Ride-hailing apps ‘vanish’ from once-crowded Vietnamese market

A number of apps, both homegrown and international, that were launched last year in an attempt to break the domination of Grab in Vietnam have silently ‘disappeared’ from the market due to apparent tough competition.

Uber’s exit from Southeast Asia, including Vietnam, in April 2018 enabled the regional rival Grab to easily dominate the Vietnamese market, while at the same time encouraged local transport companies to launch their own ride-hailing apps to fill in the blank left by the U.S. tech company.
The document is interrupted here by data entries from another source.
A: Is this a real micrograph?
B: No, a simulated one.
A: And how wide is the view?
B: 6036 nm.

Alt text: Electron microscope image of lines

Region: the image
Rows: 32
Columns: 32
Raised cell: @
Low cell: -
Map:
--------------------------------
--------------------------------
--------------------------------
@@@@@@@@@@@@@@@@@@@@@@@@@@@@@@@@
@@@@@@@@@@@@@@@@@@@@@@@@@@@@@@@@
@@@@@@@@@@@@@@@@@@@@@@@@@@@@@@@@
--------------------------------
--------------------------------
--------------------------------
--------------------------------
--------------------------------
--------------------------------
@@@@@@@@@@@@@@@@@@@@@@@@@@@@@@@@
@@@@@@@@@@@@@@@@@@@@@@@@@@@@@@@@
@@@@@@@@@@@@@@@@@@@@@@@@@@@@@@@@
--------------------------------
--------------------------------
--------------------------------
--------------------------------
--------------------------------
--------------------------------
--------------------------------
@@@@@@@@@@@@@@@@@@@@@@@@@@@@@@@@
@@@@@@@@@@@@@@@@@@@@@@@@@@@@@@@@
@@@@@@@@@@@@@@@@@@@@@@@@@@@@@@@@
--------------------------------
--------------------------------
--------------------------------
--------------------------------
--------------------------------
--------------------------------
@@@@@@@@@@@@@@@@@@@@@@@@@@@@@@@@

Among those Vietnamese companies that hopped on the ride-hailing bandwagon were Mai Linh, Fast-Go, Vato, Aber, MLV, Go-ixe, and Xelo.

If many of these names sound unfamiliar to you, it’s because they are.

Even though they were launched with the main goal of competing with the market leader Grab, most of these newcomers struggled to attract both passengers and drivers, despite their appealing promotions and preferential policies.

Many of these Vietnamese apps have therefore left the market even before customers had a chance to know about them.

In June 2018, for instance, Aber, which was developed by a group of Vietnamese engineers in Europe, entered Vietnam’s ride-hailing market, offering as many as six different services including motorbike, car, delivery, and business car.

Aber said it stood out from competitors as the app applied no fare hike during peak hours, and only charged drivers a monthly rate based on their total income that month, instead of taking a cut from every ride they made.

But the company’s attempt to differentiate itself from other ride-hailing apps turned out to make no difference.

Aber has recently announced its temporary absence from the market “for a bigger return”, yet without saying when.

According to a company’s leader, Aber “has to find another direction” amid tough competition from such rivals with a lot of money to spend as Singapore-based super app Grab and Go-Viet, the Vietnamese brand of Indonesian transportation network Go-Jek.

A leader of local app VATO, which claimed to have received US$100 million from Vietnamese bus line Phuong Trang and was expected to be a ‘counterweight’ to Grab and Go-Viet, also admitted the same thing.

“As the competition from Grab and Go-Viet has been quite harsh, our company has to find a different direction,” said the VATO leader.

According to drivers and frequent customers of ride-hailing apps like Fast-Go, MLV, and Go-ixe, the coverage of these applications in the market is quite low, with only a small number of drivers, leading to long waiting time for both drivers and users.

Industry insiders say that the exit of these apps from the ride-hailing industry is already in sight.

Even fiercer competition awaits

Despite the demises of several Vietnamese ride-hailing apps, Tran Thanh Hai, general director of Vietnamese technology startup Be Group Corporation, believes there is still great potential for newcomers to join Vietnam’s technology-based transportation market.

The company launched its ride-hailing platform Be last December.

According to evaluation reports of some international organizations, Vietnam’s ride-hailing market revenue can reach US$500 million a year.

Hanoi and Ho Chi Minh City collectively account for 93 percent of the market, meaning there is plenty of room to grow for ride-hailing apps in other localities across the country.

Besides personal transportation, technology-based transportation companies are also expanding to other sectors, including food delivery, where competition is already fierce with two main players, Grab and Go-Viet.

“It is very wasteful to not take advantage of tens of thousands of drivers for other services such as goods delivery, food delivery, and personal shopper,” Hai of Be Group said, adding that his company has plans to join the food deliver sector.

Meanwhile, Grab said it has received an additional $1.46 billion from SoftBank’s Vision fund for business expansion from its current services of financing, food delivery, freight forwarding, digital content and digital payments.

Bui Danh Lien, former chairman of the Hanoi Transport Association, said competition in Vietnam’s technology-based transportation market is like a race to burn money.

“Only businesses with sufficient resources and a wise strategy can stay in and win the biggest market share,” Lien said.